This makes finding undervalued dividend stocks to buy difficult. That's where bank stocks come into play! No, we are not talking about your too big to fail banks, such as JPMorgan Chase, Bank of America, Wells Fargo and Citigroup. I am talking about two, small, regional banks in Ohio and Pennsylvania!
Not only did we put them through the Dividend Diplomat Stock Screener, focused on these 3 metrics:
1.) Price to Earnings Ratio
2.) Dividend Payout Ratio
3.) Dividend Growth Rate
But we also looked at the dividend yield AND the highly important metric to use when evaluating bank stocks to buy - the price to book value.
The two dividend bank stocks are DimeCo. Bank (DIMC) and LCNB (LCNB), two regional banks located in Pennsylvania and Ohio. The total assets on these banks are almost $1B and $2B, respectively. To put this in comparison, JPMorgan (JPM) has a total asset size of over $4 trillion!
DimeCo (DIMC) has a low price to earnings ratio, below 9. In addition, the dividend payout ratio is approximately 33-34%, showing there is room to grow and safety in the dividend. DIMC has grown the dividend for over 5 years and also announced a special dividend of $0.50 back in the last quarter. Therefore, dividend growth is strong and the yield is also almost 4%! Lastly, the price to book value is less than 1x, which is a significant sign of undervaluation.

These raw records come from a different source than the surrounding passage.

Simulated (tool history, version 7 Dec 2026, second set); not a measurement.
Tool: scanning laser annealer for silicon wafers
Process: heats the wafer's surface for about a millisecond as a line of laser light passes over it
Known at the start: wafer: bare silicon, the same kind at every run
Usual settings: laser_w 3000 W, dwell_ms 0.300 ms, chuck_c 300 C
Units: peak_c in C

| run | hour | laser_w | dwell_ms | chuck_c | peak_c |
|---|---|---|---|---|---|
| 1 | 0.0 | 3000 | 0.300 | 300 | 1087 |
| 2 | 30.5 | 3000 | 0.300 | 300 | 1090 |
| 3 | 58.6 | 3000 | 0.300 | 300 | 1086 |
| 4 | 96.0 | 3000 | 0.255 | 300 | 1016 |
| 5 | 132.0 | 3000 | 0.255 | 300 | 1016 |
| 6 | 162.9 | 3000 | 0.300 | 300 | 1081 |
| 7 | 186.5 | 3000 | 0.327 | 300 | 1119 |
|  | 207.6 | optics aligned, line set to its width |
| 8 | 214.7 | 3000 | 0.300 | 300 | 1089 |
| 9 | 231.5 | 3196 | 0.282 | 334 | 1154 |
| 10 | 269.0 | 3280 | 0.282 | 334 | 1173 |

LCNB (LCNB) is fairly similar, albeit with a higeher P/E ratio of over 12. Their dividend payout ratio is in the sweet spot of just over 50%. They've been growing their dividend for 4 years at an average rate of almost 5%, while yielding OVER 4%! When reviewing the price to book ratio, they are trading slightly over book value, but still shows that this dividend stock is undervalued.
After recapping the two dividend stocks, we think these are two stocks to buy now, despite where the stock market is. Obviously we will state to conduct your own research and we are not professional investors!
Do you see these two banks as stocks to buy right now? Are you going to be buying shares in these two stocks? Seeing any other undervalued opportunities out there? Please let us know and share in the comments.
Thank you everyone! Subscribe, like and let us know your feedback & questions below!
Follow us on:
As always, we recommend conducting your own research to make your own decisions.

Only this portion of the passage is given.